Migrant crisis: Slovenia seeks EU help over influx
- Published
Slovenia has asked the EU for police officers and extra equipment to deal with the thousands of migrants entering the small Alpine country from Croatia.
Slovenia's Prime Minister Miro Cerar did not rule out building a fence along the 670km (415-mile) border with Croatia. Hungary has fenced off its borders with Croatia and Serbia.
Nearly 50,000 migrants have entered Slovenia since last Saturday.
The EU Commission says it is prepared to send support staff to Slovenia.
Slovenia has requested tents, blankets and other supplies under the EU's disaster relief programme, Reuters news agency reports.
Most of the migrants - including many refugees from the conflicts in Syria, Iraq and Afghanistan - want to reach Germany to claim asylum.
Slovenia has protested to Croatia for continuing to let migrants cross the border by train. The crisis has also caused tension between Croatia, Hungary and Serbia.
The Commission will chair an emergency summit in Brussels on Sunday, where Balkan and Central European leaders will try to co-ordinate action to control the migrant influx.
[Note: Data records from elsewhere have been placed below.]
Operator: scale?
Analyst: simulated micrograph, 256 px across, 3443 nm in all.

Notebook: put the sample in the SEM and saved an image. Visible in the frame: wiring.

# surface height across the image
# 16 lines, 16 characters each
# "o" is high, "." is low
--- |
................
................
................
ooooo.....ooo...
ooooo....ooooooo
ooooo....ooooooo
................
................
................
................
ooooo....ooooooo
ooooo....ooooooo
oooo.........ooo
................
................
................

In France, police moved more than 1,300 migrants out of a disused Paris school on Friday, where they had been staying for months in squalid conditions. They were transferred to several special migrant centres.
Sleeping rough
Earlier, hundreds more migrants arrived in Spielfeld on Austria's border with Slovenia, the Austrian state broadcaster ORF reports.
Some 1,500 are already waiting there, hoping to get permission to travel north.
Several hundred had to spend the night outdoors in the cold because of a lack of beds, ORF reported, citing Red Cross sources.
Austrian authorities are concerned that many migrants reached Spielfeld by walking along a railway line - a risky route, as rail traffic has resumed.
Dobova, on Slovenia's border with Croatia, has also become a migrant bottleneck, where many have had to sleep rough in the cold, a reporter for Germany's ARD news said.
But a delivery of camp beds and field toilets arrived there during the night and the migrants also got hot tea, the reporter said.
On Thursday Slovenia reported that 12,000 migrants had arrived in one day - a record in the current crisis in Central Europe.
New German rules
Germany is expecting at least 800,000 asylum seekers this year - about four times the number it handled last year.
A package of measures to speed up deportations of failed asylum seekers from Germany will take effect this weekend - a week earlier than planned.
The influx includes many asylum seekers from Albania, Kosovo and other Balkan countries, which Germany now considers safe. Citizens of those countries generally have their claims rejected.
The EU is deploying specialist teams to Italy and Greece, where new "hotspots" are being set up to register the many migrants arriving by sea.
The Commission says that EU member states have so far pledged 854 places for asylum seekers to be relocated within the EU, after agreeing to relocate 160,000 currently in Italy and Greece.
Commission spokesman Margaritis Schinas said the numbers were "not what the Commission would have been looking for" at this stage, but expressed hope that the process would gain traction in the coming weeks.